The filmmakers so want to maintain the joshing between Johnson and Statham that the movie’s ostensible action label and the lust Shaw fears Hobbs has for his sister feel like pretexts for the romantic comedy “Hobbs & Shaw” virtually is.

Idris Elba plays the movie’s biomechani­cally enhanced supervilla­in. Not that far into things, he wonders aloud who’s going to stop him. So, for an answer, there’s a cut to a split screen of Johnson and Statham in their respective beds. Each is going about his day — waking up, eating, exercising, taking phone calls simultaneo­usly with the exact same response.

With the screen split, their bald heads — Johnson’s is smooth, Statham’s stubbled — are often inches from each other.

It’s serious enough between them that anytime the movie presents alternativ­e partnershi­ps in the form of cameos by other, more naturally funny male stars, Hobbs and Shaw decline.

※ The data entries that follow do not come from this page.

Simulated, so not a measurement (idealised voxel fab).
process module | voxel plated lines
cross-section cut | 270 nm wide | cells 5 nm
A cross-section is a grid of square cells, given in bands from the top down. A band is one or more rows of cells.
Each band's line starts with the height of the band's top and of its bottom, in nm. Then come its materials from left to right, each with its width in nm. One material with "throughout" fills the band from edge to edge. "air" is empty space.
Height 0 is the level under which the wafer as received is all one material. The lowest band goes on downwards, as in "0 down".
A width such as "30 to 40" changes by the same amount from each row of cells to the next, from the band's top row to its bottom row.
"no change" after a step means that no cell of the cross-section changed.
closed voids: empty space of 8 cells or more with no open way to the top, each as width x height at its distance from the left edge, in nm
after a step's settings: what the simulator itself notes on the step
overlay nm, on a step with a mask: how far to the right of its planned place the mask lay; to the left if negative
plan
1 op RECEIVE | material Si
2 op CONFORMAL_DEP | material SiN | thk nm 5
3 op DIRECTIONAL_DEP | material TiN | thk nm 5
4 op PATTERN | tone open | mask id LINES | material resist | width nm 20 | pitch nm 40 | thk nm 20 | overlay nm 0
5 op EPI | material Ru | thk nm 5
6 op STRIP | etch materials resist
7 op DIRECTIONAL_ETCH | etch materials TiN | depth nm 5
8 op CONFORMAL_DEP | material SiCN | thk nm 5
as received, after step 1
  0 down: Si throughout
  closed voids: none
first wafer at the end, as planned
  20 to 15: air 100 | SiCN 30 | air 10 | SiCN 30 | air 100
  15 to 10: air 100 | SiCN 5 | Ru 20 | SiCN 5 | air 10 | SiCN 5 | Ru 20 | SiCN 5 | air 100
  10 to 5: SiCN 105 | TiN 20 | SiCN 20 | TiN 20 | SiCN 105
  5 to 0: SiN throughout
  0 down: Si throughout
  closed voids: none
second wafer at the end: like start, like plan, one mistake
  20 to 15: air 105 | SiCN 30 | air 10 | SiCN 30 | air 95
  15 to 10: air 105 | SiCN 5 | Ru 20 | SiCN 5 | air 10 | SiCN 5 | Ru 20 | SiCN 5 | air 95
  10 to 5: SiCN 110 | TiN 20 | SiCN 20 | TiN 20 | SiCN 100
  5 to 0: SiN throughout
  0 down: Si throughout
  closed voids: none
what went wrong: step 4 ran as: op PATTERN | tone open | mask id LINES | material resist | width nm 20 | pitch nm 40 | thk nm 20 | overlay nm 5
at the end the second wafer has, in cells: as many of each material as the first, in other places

And that gives a ridiculous sensuality to the climactic three-way beat down and the way the frame speed decelerate­s enough for every punched face and kicked head to seem like a caress, as if they were Demi Moore and Patrick Swayze at her pottery wheel in “Ghost.”

None of that makes “Hobbs & Shaw” better. It doesn’t save the movie from a saggy setup for the showdown, in Samoa.

Estrangeme­nt is the movie’s big theme — Shaw hasn’t seen his sister in ages, and Hobbs swore he’d never go back to that island (meaning his smart 9-year-old daughter has never met her formidable grandmothe­r). The movie doesn’t care about the strains in these relationsh­ips, so why strain them? Nothing changes if Hobbs and his brother (Cliff Curtis) are on good speaking terms. They’d still assemble dozens of their siblings and cousins for the finale’s assorted phases. They’d still figure out how to affix a bunch of trucks to a flying chopper. It’s just more pretext.